Normalization of same variable recorded from several different sources/trackers

Question

Normalization of same variable recorded from several different sources/trackers

oliviermirat opened this issue 4 years ago · comments

Look over this script: https://github.com/oliviermirat/MyAIGuide/blob/master/scripts/4_plotDifferentSteps.py as well as the scripts that it is using.
I wrote those scripts a long time ago and without really thoroughly testing them, so there might be some errors in them. The method and the code could probably both be improved as well.
Please look over this and report and fix any errors that you might find. Also, feel free to propose a better way of doing this normalization across different sources of data and implement it, if necessary. We will most likely use this script for both Participants 1 and 2 at least, for number of steps, denivelation, and maybe more.

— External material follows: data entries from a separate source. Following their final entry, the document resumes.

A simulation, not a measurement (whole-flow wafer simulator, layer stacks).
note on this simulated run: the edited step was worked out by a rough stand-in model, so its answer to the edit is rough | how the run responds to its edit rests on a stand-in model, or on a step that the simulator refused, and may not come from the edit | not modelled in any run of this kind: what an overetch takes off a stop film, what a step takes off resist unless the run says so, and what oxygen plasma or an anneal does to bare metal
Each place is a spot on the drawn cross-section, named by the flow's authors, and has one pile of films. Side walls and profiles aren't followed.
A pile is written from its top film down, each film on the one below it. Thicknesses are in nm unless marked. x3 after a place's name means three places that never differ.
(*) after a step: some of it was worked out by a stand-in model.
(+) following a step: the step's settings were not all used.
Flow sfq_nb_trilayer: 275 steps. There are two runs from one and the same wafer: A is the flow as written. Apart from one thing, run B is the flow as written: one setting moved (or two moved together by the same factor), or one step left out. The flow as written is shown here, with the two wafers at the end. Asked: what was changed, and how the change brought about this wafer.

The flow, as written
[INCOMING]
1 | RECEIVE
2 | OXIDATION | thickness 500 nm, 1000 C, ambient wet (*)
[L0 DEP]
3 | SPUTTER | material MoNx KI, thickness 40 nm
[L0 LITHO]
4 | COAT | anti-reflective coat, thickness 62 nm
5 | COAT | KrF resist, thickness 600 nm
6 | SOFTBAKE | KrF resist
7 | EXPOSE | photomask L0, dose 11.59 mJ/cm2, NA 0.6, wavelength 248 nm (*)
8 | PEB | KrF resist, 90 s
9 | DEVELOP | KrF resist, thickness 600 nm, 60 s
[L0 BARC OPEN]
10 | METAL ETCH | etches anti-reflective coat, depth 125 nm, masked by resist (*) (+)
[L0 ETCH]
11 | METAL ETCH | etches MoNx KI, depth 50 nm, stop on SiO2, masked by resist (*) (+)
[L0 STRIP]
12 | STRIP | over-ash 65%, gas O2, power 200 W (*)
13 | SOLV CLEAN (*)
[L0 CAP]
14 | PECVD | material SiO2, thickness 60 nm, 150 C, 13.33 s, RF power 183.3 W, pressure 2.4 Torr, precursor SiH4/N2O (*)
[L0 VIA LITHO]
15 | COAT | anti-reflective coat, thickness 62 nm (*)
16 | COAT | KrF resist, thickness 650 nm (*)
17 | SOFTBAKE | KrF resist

Eva Martínez · Answer 1 · Sun Jun 28 2020 23:06:21 GMT+0800 (China Standard Time)

Hi @oliviermirat the script uses the data "../data/preprocessed/preprocessedDataParticipant1.txt" and this is not available in the repo. Is this data the preprocessed data using our functions?

Olivier Mirat · Answer 2 · Sun Jun 28 2020 23:12:38 GMT+0800 (China Standard Time)

Hi @evadatinez: sorry, I forgot to specify that, but you need to first launch the script 1_createDataFrame.py to generate this preprocessed data.

Eva Martínez · Answer 3 · Sun Jun 28 2020 23:13:27 GMT+0800 (China Standard Time)

perfect, thanks!

Eva Martínez · Answer 4 · Mon Jun 29 2020 03:36:47 GMT+0800 (China Standard Time)

I have a question regarding rows 24-26:

# Removing "steps" caused by scooter riding    
data["steps"] = data["steps"] - 37 * data["scooterRiding"]    
data["steps"][data["steps"] < 0] = 0

how did you come up with the factor 37?

Olivier Mirat · Answer 5 · Mon Jun 29 2020 04:33:06 GMT+0800 (China Standard Time)

So as you might have guessed riding a scooter would record false positive steps on my Fitbit. So I started to estimate the number of minutes I spent riding a scooter every day.
Then on a few occasions, I kept track of the number of falsely recorded steps on a given amount of time, and that's how I then estimated the factor 37. This is an approximation though.